P28Session 2 (Tuesday 13 January 2026, 14:10-16:40)Differences in multimodal communicative behavior of hard-of-hearing and hearing individuals in social and non-social background noise
Communication is inherently multimodal, requiring interlocutors to combine signals from the auditory and the visual domains to ensure mutual understanding, joint meaning-making, and ultimately communicative success. Hard-of-hearing individuals, who face difficulties in the auditory domain, might therefore rely more on visual communicative signals, such as gestures and facial expressions – especially in situations with loud background noise, which are perceived as particularly challenging. To date, it has not been empirically investigated how different forms of visual communication, such as sign-supported speech, gesturing, or lip reading, interact in dialogue situations with background noise for people who are hard of hearing. Furthermore, it is not well-established if the characteristics of their multimodal communicative behavior, i.e., the kinematic properties of their gestures and the acoustic properties of their speech, interact and differ from those of hearing individuals who engage in conversation in the same situation.
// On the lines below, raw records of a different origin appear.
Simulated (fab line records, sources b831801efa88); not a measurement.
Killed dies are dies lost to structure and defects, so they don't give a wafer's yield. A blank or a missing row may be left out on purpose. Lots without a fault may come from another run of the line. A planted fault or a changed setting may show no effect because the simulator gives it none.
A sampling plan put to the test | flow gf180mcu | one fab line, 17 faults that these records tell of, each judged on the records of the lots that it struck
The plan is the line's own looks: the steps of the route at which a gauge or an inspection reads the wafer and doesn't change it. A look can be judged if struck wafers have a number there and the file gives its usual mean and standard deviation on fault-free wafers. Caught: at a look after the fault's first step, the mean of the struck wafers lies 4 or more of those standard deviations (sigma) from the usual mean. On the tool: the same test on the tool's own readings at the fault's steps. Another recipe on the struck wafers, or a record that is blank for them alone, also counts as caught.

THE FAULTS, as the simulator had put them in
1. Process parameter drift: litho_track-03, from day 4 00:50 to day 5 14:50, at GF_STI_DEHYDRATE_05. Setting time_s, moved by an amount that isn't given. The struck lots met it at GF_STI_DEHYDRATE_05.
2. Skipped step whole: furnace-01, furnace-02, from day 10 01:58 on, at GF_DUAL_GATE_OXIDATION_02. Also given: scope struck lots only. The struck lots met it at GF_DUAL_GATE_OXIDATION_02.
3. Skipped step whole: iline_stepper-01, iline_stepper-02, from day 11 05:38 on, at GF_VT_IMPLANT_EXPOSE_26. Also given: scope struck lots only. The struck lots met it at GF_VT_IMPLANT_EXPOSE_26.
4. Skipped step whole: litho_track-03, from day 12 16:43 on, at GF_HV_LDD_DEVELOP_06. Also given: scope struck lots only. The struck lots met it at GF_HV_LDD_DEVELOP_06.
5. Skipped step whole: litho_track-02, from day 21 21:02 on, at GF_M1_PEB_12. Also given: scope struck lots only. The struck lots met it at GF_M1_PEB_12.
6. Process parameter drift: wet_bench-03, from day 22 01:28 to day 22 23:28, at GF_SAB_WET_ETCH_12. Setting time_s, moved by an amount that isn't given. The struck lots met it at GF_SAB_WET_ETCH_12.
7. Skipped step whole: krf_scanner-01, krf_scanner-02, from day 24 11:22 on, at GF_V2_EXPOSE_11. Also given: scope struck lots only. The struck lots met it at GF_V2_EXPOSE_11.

In the present study, we analyze video- and audio-recordings of conversations between hard-of-hearing dyads and between hearing dyads, who engaged in three rounds of conversation (free dialogue, joint decision-making task, director-matcher task) while being exposed to changing background noise (no noise, social noise, non-social noise) in the lab. We calculate the following kinematic features for each gesture instance per participant: maximum height, volume, sub-movements, rhythmicity, peak velocity, maximum distance from the body, and use of McNeillian space. For each speech instance per participant, we also calculate intensity and pitch. Using linear discriminant analysis (LDA), we investigate whether differences in these kinematic and acoustic features are big enough to reliably classify the hearing status (hard-of-hearing vs. hearing) of participants, as well as the type of background noise. Further, we investigate whether there is an interaction effect between the two.
A preliminary LDA based on kinematic features resulted in a successful classification between hard-of-hearing and hearing participants with an accuracy of 80%, indicating that their gesture behavior does indeed differ significantly. The role of speech and potential modulations of multimodal communication according to background noise type are still to be determined. Future analyses will also focus on whether kinematic and acoustic characteristics are predictive of communicative success, which we operationalize as a combination of self-report measures (questionnaires) and task measures (accuracy and reaction time).
With this research, we shed new light on the differences in communicative behavior between hearing and hard-of-hearing people in challenging listening conditions. By identifying patterns of particularly differentiating multimodal communicative signals, we ultimately aim to develop informed suggestions on how to create a more inclusive, pleasant, and welcoming communicative experience in situations with background noise.